Throughout history rites of passage ceremonies have marked a person's progress from one event to another. They come in all manners of activities. Obtaining a driver's license and making that first solo trip from home is experienced by most teenagers at some point. Baptisms, confirmations and bar mitzvah are religious rites of passage. Graduations, recitals and Quinceanera are others. Club and fraternal organizations initiations are rituals that fit the definition. And, of course, the Wedding fits the description.
We have all experienced many life events that define our progress from one state to another. It was the anticipation of such a change that gave me great anxiety in my preteen years. Elementary school included Grades 1 thru 6. After the sixth grade you went to junior high at a new campus. From the time you were in the fourth grade you knew about the Rites of Passage to Junior High. All males were subject to this initiation.

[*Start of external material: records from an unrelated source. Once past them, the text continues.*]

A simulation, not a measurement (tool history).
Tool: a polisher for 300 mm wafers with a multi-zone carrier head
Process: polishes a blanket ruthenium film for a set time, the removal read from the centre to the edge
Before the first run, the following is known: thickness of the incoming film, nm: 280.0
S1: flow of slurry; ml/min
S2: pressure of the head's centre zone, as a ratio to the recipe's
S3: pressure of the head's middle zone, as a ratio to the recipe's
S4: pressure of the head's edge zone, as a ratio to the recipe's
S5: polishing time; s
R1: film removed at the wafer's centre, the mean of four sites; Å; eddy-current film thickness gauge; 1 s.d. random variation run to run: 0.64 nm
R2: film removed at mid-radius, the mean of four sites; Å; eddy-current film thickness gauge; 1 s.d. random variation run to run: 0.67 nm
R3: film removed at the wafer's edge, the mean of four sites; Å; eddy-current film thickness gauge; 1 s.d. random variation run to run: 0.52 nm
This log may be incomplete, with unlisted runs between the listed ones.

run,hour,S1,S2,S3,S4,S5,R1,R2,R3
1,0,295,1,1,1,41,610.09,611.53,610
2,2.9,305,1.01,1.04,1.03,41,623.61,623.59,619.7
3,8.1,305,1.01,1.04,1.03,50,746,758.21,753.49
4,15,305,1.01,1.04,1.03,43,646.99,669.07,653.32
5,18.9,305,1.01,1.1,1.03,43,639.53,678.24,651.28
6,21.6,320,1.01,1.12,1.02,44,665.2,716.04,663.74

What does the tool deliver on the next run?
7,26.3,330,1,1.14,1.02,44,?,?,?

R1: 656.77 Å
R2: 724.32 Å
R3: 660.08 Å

Upper class men in junior high would catch the new sixth grade boys, take off their pants and run them up the flag pole. A humiliation that I had grown to fear as time to make the move to the new campus got closer.
The other concern that gave me grief was not a rite of passage as much as it was a different rule. You had to wear shoes to school. Most of us went barefooted most of the year. Wearing shoes was uncomfortable.
Although the "big guys" never did take my pants off or anyone else's for that matter, we did have to wear shoes. We all moved to another life stage.